Segmenting a dataframe based on date with datetime column. Python-CodePudding

I have a dataframe named data as shown:

Date	Value	X1	X2	X3
2019-05	15	23	65	98
2019-05	34	132	56	87
2019-06	23	66	90	44

The date column is in a datetime format of Year-Month starting from 2017-01 and the most recent 2022-05. I want to write a piece that will extract data into separate data frames. More specifically I want one data frame to contain the rows of the current month and year (2022-05), another dataframe to contain to data from the previous month (2022-04), and one more dataframe that contains data from 12 months ago (2021-05).

For my code I have the following:

import pandas as pd
from datetime import datetime as dt

data = pd.read_csv("results.csv")
current = data[data["Date"].dt.month == dt.now().month]

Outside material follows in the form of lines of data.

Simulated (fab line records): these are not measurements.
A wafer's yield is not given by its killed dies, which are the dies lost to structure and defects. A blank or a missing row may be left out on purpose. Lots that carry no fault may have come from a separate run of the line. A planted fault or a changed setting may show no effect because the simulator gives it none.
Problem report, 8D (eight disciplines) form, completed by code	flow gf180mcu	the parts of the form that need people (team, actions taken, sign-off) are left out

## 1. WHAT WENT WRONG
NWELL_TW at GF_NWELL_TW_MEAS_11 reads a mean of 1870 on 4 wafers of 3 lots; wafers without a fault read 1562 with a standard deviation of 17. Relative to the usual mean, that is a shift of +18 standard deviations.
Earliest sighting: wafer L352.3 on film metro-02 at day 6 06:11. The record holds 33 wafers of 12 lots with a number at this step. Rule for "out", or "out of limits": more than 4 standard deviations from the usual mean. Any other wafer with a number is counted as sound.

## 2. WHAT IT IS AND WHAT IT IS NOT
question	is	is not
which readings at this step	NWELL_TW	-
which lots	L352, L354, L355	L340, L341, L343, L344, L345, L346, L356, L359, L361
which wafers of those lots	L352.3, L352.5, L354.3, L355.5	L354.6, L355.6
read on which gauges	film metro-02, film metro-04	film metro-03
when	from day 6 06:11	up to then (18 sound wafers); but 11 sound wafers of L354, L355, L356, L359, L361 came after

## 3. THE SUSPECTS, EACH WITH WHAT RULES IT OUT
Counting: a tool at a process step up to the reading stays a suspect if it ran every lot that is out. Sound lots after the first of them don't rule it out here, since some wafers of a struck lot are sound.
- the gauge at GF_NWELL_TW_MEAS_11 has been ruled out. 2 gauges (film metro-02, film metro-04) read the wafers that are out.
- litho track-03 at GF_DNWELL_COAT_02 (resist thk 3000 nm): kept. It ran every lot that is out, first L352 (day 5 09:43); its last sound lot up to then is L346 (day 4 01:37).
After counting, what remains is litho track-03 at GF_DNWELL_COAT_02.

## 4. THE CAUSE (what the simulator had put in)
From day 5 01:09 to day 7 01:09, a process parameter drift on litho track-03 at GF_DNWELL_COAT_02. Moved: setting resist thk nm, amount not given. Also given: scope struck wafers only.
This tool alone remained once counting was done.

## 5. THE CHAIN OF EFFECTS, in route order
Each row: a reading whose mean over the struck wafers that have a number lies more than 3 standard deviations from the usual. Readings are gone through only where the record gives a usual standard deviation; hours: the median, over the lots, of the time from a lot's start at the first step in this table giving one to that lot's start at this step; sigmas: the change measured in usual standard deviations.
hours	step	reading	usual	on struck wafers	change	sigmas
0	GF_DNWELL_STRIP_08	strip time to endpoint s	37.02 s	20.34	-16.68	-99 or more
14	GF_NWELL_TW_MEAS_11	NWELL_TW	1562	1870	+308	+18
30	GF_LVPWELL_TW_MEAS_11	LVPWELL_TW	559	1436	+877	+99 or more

My results show the following:

Date	Value	X1	X2	X3
2019-05	15	23	65	98
2019-05	34	132	56	87
2020-05	23	66	90	44

So I get the rows that match the current month but I need it to match the current year I assumed I could just add multiple conditions to match current month and current year but that did not seem to work for me. Also is there a way to write the code in such a way where I can extract the data from the previous month and the previous year based on what the current month-year is? My first thought was to just take the month and subtract 1 and do the same thing for the year and if the current year is in January I would just write an exception to subtract 1 from both the month and year for the previous month analysis.

CodePudding user response：

Split your DF into a dict of DFs and then access the one you want directly by the date (YYYY-MM).

index	Date	Value	X1	X2	X3
0	2017-04	15	23	65	98
1	2019-05	34	132	56	87
2	2021-06	23	66	90	44

dfs = {x:df[df.Date == x ] for x in df.Date.unique()}
dfs['2017-04']

index	Date	Value	X1	X2	X3
0	2017-04	15	23	65	98

CodePudding user response：

You can do this with a groupby operation, which is a first-class kind of thing in tabular analysis (sql/pandas). In this case, you want to group by both year and month, creating dataframes:

dfs = []
for key, group_df in df.groupby([df.Date.dt.year, df.Date.dt.month]):
    dfs.append(group_df)

dfs will have the subgroups you want.

One thing: it's worth noting that there is a performance cost breaking dataframes into list items. Its just as likely that you could do whatever processing comes next directly in the groupby statement, such as df.groupby(...).X1.transform(sum) for example.